Fig. 4: Surface electronic structure.

The surface electronic structure projected onto the a (100) and b (001) surfaces is plotted along the high symmetry lines shown in Fig. 1c. The thickness of the colored lines represents the degree of contribution by surface electronic states. The Green function approach is used for the tight-binding model Hamiltonian built in terms of maximally localized Wannier functions. In b, the surface band crossings at the \(\overline {\overline {\mathrm{\Gamma}}}\) point and on the \(\overline {\overline M} - \overline {\overline {\mathrm{\Gamma}}}\) and \(\overline {\overline {\mathrm{\Gamma}}} - \overline {\overline X}\) lines are enlarged inside insets.

Surface band crossings and dual protections

Protected by both TRS and crystalline symmetry, the topological surface band in a DTI is quite robust. To see its response to symmetry-breaking perturbations, we investigated the surface band structure under the Zeeman field, which breaks the TRS. The effect of the magnetic field is taken into account within the tight-binding model Hamiltonian obtained from maximally localized Wannier functions (see the Methods section for the details of computations). Note that while TRS is completely broken by the field, the mirror symmetries are only partly broken depending on its directions; namely, the mirror reflection whose mirror plane is normal to the field is preserved.

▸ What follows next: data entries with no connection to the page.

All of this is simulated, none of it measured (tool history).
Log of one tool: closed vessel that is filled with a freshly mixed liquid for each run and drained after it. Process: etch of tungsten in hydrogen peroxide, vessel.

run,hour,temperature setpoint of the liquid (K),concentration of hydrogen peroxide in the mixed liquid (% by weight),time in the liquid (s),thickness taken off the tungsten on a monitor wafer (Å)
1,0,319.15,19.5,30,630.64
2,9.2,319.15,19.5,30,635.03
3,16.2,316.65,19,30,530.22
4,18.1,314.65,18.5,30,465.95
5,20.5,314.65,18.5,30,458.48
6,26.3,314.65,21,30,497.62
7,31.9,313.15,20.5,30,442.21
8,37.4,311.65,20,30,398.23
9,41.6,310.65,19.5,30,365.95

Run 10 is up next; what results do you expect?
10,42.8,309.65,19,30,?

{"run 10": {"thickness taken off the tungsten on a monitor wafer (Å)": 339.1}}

Figure 5a–c show the band structures projected onto the (100) surface under the external magnetic field along the x-, y-, and z-axes, respectively. As the mirror plane is perpendicular to this surface (see Fig. 1b), \({\Bbb M}_{(010)}\) is the only mirror symmetry remaining on this surface. It is clearly noted that the topological surface Dirac point at \(\overline {\mathrm{\Gamma}}\) is preserved when the magnetic field is along the y-axis, namely, perpendicular to the \({\Bbb M}_{(010)}\) symmetry plane (Fig. 5b), even though its position is slightly shifted toward +\(\overline {\mathrm{Z}}\). This is because the \({\Bbb M}_{(010)}\) mirror symmetry is maintained despite the broken TRS. Thus, this phase is no longer an STI but still a TCI. On the other hand, the fields along the x and z directions break the \({\Bbb M}_{(010)}\) symmetry as well as the TRS and therefore induce a topological phase transition from a DTI to a trivial insulator with finite band gaps of approximately 60 and 40 meV at the Dirac point, as shown in Fig. 5a and c, respectively.

Fig. 5: (100) Surface electronic structure with symmetry-breaking perturbation.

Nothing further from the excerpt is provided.